Port Essington has sometimes been alluded to as being admirably adapted for a depot from which European goods can be introduced among the neighbouring islands of the Indian Archipelago, but on this subject I would perfectly coincide with Mr. Jukes, who states: "Now, the best plan for a vessel wishing to trade with the independent islands, obviously, is to go to them at once; while she has just as good an opportunity to smuggle her goods into the Dutch islands, if that be her object, as the natives would have if they were to come and fetch them from Port Essington."

NATIVES OF THE COBOURG PENINSULA. THEIR ORNAMENTS AND WEAPONS.

The natives of the Cobourg Peninsula are divided into four tribes, named respectively the Bijenelumbo, Limbakarajia, Limbapyu, and Terrutong. The first of these occupies the head of the harbour (including the ground on which the settlement is built) and the country as far back as the isthmus--the second, both sides of the port lower down--the third, the north-west portion of the peninsula--and the last have possession of Croker's Island, and the adjacent coasts of the mainland. From the constant intercourse which takes place between these tribes, their affinity of language, and similarity in physical character, manners, and customs, they may be spoken of as one.

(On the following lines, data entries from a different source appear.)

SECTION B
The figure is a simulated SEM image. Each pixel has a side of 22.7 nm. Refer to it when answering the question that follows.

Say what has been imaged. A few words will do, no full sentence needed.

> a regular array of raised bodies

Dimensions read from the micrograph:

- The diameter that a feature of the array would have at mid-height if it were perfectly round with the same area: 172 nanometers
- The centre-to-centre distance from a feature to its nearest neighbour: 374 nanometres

The Aborigines of Port Essington scarcely differ from those of the other parts of Australia--I mean, there is no striking peculiarity. The septum of the nose is invariably perforated, and the right central incisor--rarely the left, is knocked out during childhood. Both sexes are more or less ornamented with large raised cicatrices on the shoulders and across the chest, abdomen, and buttocks, and outside of the thighs. No clothing is at any time worn by these people, and their ornaments are few in number. These last consist chiefly of wristlets of the fibres of a plant--and armlets of the same, wound round with cordage, are in nearly universal use. Necklaces of fragments of reed strung on a thread, or of cordage passing under the arms and crossed over the back, and girdles of finely twisted human hair, are occasionally worn by both sexes and the men sometimes add a tassel of the hair of the possum or flying squirrel, suspended in front. A piece of stick or bone thrust into the perforation in the nose completes the costume. Like the other Australians, the Port Essington blacks are fond of painting themselves with red, yellow, white, and black, in different styles, considered appropriate to dancing, fighting, mourning, etc.

These people construct no huts except during the rainy season, when they put up a rude and temporary structure of bark. Their utensils are few in number, consisting merely of fine baskets of the stems of a rush-like plant, and others of the base of the leaf of the Seaforthia palm, the latter principally used for containing water. Formerly bark canoes were in general use, but they are now completely superseded by others, hollowed out of the trunk of a tree, which they procure ready-made from the Malays, in exchange for tortoise-shell, and in return for assistance in collecting trepang.

The aboriginal weapons are clubs and spears--of the latter the variety is very great, there being at least fourteen distinct kinds. Their clubs are three in number, made of the tough heavy wood called wallaru, a kind of gumtree, the ironbark of New South Wales; one is cylindrical, four feet long, tapering at each extremity; the other two, of similar length, are compressed, with sharp edges--one narrow, the other about four inches in greatest width, and resembling a cricket-bat in shape. These weapons on account of their great weight are used only at close quarters, and are never thrown like the waddy of New South Wales. The spears of the Port Essington natives may be divided into two classes--first, those thrown with the hand alone, and second, those propelled by the additional powerful leverage afforded by the throwing-stick. The hand-spears are made entirely of wood, generally the wallaroo, in one or two pieces, plain at the point or variously toothed and barbed; a small light spear of the latter description is sometimes thrown with a short cylindrical stick ornamented at one end with a large bunch of twisted human hair. The spears of the second class are shafted with reed. The smallest, which is no bigger than an arrow, is propelled by a large flat and supple throwing-stick to a great distance, but not with much precision. Of the larger ones (from eight to twelve feet in length) the two most remarkable are headed with a pointed, sharp-edged, flatly-triangular piece of quartz or fine-grained basalt, procured from the mountains beyond the isthmus. These large reed-shafted spears are thrown with a stiff flat throwing-stick a yard long, and with pretty certain effect within sixty paces.

ARTICLES OF FOOD.

The food of the aborigines consists chiefly of fish and shellfish, to which as subsidiary articles may be added lizards, snakes, possums, various birds, and an occasional kangaroo, turtle, dugong, or porpoise. Several roots (one of which is a true yam) together with various fruits in their seasons--especially a cashew-nut or Anacardium, also the base of the undeveloped central leaves of the cabbage-palm, are much prized. The digging up of roots and collecting of shellfish are duties which devolve upon the females.